The Cold War was the period of conflict, tension and competition between the United States and the Soviet Union and their respective allies from the mid-1940s until the early 1990s. Throughout the period, the rivalry between the two superpowers was played out in multiple arenas: military coalitions; ideology, psychology, and espionage; military, industrial, and technological developments, including the space race; defense spending; a conventional and nuclear arms race; and proxy wars.
There was never a direct military engagement between the U.S. and the Soviet Union, but there was half a century of military buildup, and political battles for support around the world, including significant involvement of allied and satellite nations in proxy wars. Although the U.S. and the Soviet Union had been allied against National Socialist Germany, the two sides differed on how to reconstruct the postwar world even before the end of the World War II. Over the following decades, the Cold War spread outside Europe to every region of the world, as the U.S. sought the "containment" of communism and forged numerous alliances to this end, particularly in Western Europe, the Middle East, and Southeast Asia.

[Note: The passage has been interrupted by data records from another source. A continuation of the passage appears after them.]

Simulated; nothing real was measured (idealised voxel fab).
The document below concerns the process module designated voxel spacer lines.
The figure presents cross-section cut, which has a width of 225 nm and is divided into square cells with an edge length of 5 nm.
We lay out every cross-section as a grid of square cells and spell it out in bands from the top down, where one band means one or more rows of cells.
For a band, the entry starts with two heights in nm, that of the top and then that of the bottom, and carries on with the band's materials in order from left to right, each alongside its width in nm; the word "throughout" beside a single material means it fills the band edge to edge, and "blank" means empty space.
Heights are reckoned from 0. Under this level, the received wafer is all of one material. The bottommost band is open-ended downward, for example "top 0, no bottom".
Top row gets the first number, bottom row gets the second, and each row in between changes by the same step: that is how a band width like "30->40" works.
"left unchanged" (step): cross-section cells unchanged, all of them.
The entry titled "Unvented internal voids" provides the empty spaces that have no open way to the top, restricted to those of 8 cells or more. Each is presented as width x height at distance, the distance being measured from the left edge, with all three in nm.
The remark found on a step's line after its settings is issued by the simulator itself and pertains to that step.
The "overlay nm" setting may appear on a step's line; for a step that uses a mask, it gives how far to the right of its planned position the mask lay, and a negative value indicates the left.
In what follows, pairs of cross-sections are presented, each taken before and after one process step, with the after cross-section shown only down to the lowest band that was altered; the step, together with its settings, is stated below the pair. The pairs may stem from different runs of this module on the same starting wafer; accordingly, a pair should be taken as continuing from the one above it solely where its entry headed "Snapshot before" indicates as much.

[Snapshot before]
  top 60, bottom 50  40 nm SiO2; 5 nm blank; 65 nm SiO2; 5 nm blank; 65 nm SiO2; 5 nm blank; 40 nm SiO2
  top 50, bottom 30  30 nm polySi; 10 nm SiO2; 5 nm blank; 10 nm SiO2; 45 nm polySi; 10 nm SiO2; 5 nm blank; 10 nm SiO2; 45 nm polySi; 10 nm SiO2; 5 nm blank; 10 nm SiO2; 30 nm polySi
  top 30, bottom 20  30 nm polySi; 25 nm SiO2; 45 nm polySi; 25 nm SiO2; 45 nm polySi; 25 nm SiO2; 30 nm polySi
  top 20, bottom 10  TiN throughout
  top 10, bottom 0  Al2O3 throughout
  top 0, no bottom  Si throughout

There were repeated crises that threatened to escalate into world wars but never did, notably the Korean War (1950-1953), the Vietnam War (1959-1975), the Cuban Missile Crisis (1962), and the Soviet-Afghan War (1979-1989). There were also periods when tension was reduced as both sides sought détente. Direct military attacks on adversaries were deterred by the potential for mutual assured destruction using deliverable nuclear weapons. The Cold War drew to a close in the late 1980s following Soviet leader Mikhail Gorbachev's summit conferences with United States President Ronald Reagan, as well as Gorbachev's launching of reform programs: perestroika and glasnost. The Soviet Union consequently ceded power over Eastern Europe and was dissolved in 1991.